As our bus rolled into town, Pastor Sumimoto, who was sitting next to me, remarked, "It was good to spend a holiday surrounded by so much nature, wasn't it?" It was, indeed. Arigatou gozaimasu, Mr. Nakamura.

The climbing party: from left to right, Mr. Nakamura, the 12-year-old, the 8-year-old, and Pastor Sumimoto.

*Names have been changed.

Your love, Lord, reaches to the heavens,
your faithfulness to the skies.
Your righteousness is like the highest mountains,
your justice like the great deep.
You, Lord, preserve both people and animals.
How priceless is your unfailing love, O God!
People take refuge in the shadow of your wings.
They feast on the abundance of your house;
you give them drink from your river of delights.
For with you is the fountain of life;
in your light we see light.

Psalm 36:5-9 (NIV)

Monday, October 7, 2013

Summer travels.

Between regular classes, extra classes, extracurriculars, sports, and other events, Luther is open most of the year, but there are a couple of occasions when it closes completely. Obon, the annual late-summer Buddhist commemoration of the dead, is one of those times. During Obon, most Japanese people return to their hometowns to clean their family gravesite and pay respects to their ancestors, whose spirits are said to revisit the household altar every year. Many Obon customs are rooted in guiding spirits back home. Obon is also peak travel season, but Caroline and I decided to brave the crowds and make our way back to Tokyo for a few days and then up to northern Honshu to visit some less frequented parts of Japan (and beat the brutal Kumamoto heat). Armed with a special train ticket that allowed us cheap travel on local trains around the country, we stuffed all our supplies into our smallest carry-on suitcases and flew into Tokyo on a budget flight on August 7 to start our journey.
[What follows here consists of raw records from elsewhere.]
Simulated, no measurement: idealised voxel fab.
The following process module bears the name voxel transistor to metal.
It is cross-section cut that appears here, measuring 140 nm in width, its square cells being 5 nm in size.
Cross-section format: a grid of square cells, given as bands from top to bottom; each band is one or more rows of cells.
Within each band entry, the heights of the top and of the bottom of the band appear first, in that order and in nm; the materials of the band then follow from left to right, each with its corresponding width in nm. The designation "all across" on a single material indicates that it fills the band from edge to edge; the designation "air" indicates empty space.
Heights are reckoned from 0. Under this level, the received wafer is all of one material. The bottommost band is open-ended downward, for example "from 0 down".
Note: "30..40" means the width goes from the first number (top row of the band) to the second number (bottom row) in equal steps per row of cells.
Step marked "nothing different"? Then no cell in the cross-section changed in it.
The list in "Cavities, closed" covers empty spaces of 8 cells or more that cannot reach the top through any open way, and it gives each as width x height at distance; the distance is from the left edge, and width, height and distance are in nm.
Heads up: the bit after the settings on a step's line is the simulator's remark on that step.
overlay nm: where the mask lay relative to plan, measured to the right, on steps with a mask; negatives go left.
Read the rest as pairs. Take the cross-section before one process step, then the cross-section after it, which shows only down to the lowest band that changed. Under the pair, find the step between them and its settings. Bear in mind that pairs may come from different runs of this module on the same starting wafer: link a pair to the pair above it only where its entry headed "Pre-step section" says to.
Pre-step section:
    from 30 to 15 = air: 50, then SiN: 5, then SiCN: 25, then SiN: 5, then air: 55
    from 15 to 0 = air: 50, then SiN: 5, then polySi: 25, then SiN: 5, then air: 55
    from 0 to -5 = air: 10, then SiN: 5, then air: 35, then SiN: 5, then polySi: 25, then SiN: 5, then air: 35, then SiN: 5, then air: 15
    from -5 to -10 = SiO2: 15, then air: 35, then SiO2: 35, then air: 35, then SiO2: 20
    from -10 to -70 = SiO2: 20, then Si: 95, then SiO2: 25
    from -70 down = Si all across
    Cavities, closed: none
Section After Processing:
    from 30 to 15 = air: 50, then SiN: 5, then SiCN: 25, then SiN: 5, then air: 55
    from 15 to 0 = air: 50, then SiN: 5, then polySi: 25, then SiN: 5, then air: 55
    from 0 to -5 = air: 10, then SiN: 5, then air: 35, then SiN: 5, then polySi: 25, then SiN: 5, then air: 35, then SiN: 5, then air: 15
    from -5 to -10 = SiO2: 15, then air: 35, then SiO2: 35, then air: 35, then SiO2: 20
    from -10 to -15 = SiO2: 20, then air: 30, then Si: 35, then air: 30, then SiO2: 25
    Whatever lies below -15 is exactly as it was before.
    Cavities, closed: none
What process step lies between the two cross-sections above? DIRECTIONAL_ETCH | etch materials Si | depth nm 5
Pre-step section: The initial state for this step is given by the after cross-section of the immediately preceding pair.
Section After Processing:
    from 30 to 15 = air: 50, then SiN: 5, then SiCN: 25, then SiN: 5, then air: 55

Erik and Tauna, the missionary couple in Tokyo that came to Japan at the same time we did, graciously hosted us as we reunited with old friends from Hongo Student Center and our respective Tokyo churches that we have been missing dearly. It was good to see everyone again, enjoy delicious meals, and hear what's new in that crazy old metropolis. We also had the chance to check off a couple tourist activities we didn't get to when we lived in Tokyo last year:

Number one was a rickshaw ride through Asakusa. (Tokyo Skytree in the background.)

Number two was Tokyo DisneySea, the neighboring Disney park to Tokyo Disneyland.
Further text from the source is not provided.